If Bayero University were to be a country, it could be said to be at American economist, W. W. Rostow’s stage of take-off now. At its 34th Convocation ceremony staggered over last week, it announced, among other things, that its graduands could collect their certificate on convocation day. For a university where getting transcripts was a problem till recently, that is a very positive sign of putting bad days behind. This is more so that Prof Yahuza Bello, the Vice-Chancellor, is also speaking confidently about expansion of facilities as well about university wide quality control, including its outreaches. Like the University of Ibadan but unlike many other universities especially in the northern part of the country, Bayero University is hooked unto the culture of former Vice-Chancellors returning to the campus to continue teaching. Apart from Prof Sani Zahradeen who has taken up an involving position and Prof Abubakar Rasheed who is serving as NUC Executive Secretary, almost all recent former VCs of BUK are on ground: from Prof Dandatti Abdulkadir to Bello Danbatta to Attahiru Jega. Now, it has just got a brand Business School it aspires to link with some top university outside the country.

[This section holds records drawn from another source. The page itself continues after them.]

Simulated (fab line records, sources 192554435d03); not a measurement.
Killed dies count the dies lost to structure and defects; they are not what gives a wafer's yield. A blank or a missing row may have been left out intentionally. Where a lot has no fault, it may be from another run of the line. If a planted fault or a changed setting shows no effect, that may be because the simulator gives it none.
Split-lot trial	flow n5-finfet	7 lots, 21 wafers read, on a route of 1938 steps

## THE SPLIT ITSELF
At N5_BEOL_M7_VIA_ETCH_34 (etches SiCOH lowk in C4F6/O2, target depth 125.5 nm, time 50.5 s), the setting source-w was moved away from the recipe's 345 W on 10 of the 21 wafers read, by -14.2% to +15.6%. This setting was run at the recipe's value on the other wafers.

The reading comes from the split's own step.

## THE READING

When all these are added to its history of chairmen of the University Council – Umaru Shehu, Yahya Gusau, Ochapa Onazi, Yayale Ahmed and when everything is seen in comparative terms, someone could go to town proclaiming the Bayero University Moment.
This Moment could be said to be inevitable as BUK, perhaps more than any other university in Nigeria, has had the most intense self-engagement towards what one might now call a settled self-understanding that sees the future in the expansion it is going through. The journey could be traced to it being about the only one that rejected the name originally given to it. Instead of the University of Kano chosen for it, its thinkers preferred Bayero University, Kano, calling University of Kano a flat name.
Secondly, the university framed itself in a way that generated tension right away. Dr. Mahmud Tukur, one of BUK’s earliest Principals, (not yet VC) captured the tension best when he wrote in Consolidating the Citadel, Bayero University, Kano, 1994 – 2004, (P554) as follows: “It should be noted that a creative tension existed on these tendencies both within the Ahmadu Bello University academic community and in our interactions with our colleagues in Ibadan, Ife and Lagos universities. In the latter group, we had discoursed vigorously but politely with Billy Dudley, Segun Osoba, (Ife Historian), Bayo Adedeji, Ayo Teriba, Victor Diejemoah, Otente (Otiono?) Nduka, Ken-Saro Wiwa, Obi Wali, etc. Exchanges with Simon Adebo and Jerome Udoji were also both educative and exhilarating. On the ABU front, I have already made an oblique reference to the skirmishes between the Bayero College brigade and the O’Connell, Crowther and Badawi group. These extended to the Senate, Academic Planning Committee and the Social Science seminars”.
What was the tension under reference? It was the constitution of Abdullahi Bayero College and later Bayero University, Kano as being about reflecting “those beliefs, values and traditions that the society holds most sacred”. Although Dr Tukur did add monitoring of “changes that comes with time in assimilating and disseminating universal truths”, it was always this formulation about the university as a guardian of “those essential values and nuances that give society its identity” that critics recalled whenever there was one little ‘clash of civilisation’ on the campus. Little ‘clashes of civilisations’ were certainly frequent on the campus in the 1990S, tense moments typified by verbal and, sometimes, physical clashes between members of the Muslim Students Society, (MSS) and the mainstream or radical student activists.
The antagonists said a university should go beyond mirroring the spirit of the community and guarding its morals to critiquing it and producing knowledge that transcended that. When the debate got hot, some of the antagonists wondered if Kano itself was not more vibrant than the university. Before this phase of the self-interrogation, there was another one typified by the title of the essay by one of its participants, “BUK: Time to Look Beyond the Badala”. Nobody would know now who between Dr Tukur and his antagonists is right, what with the collapse of universalism in favour of contingency.
Prof Attahiru Jega’s national leadership of the Academic Staff Union of Universities, (ASUU) contributed significantly to rescuing BUK from public or national perception of the university on account of those clashes, raising its stature. That was also the period within the university in which student leaders, wanting to be like the lecturers they admired, came up with the most provocative analyses at seminars that were taking place all over the campus. It would seem that all these have totalled into a BUK that is determinedly looking forward to being a factor in the politics of knowledge production in Nigeria in the era when one of the younger, confident private universities could give anyone of the older universities a run for their age and name.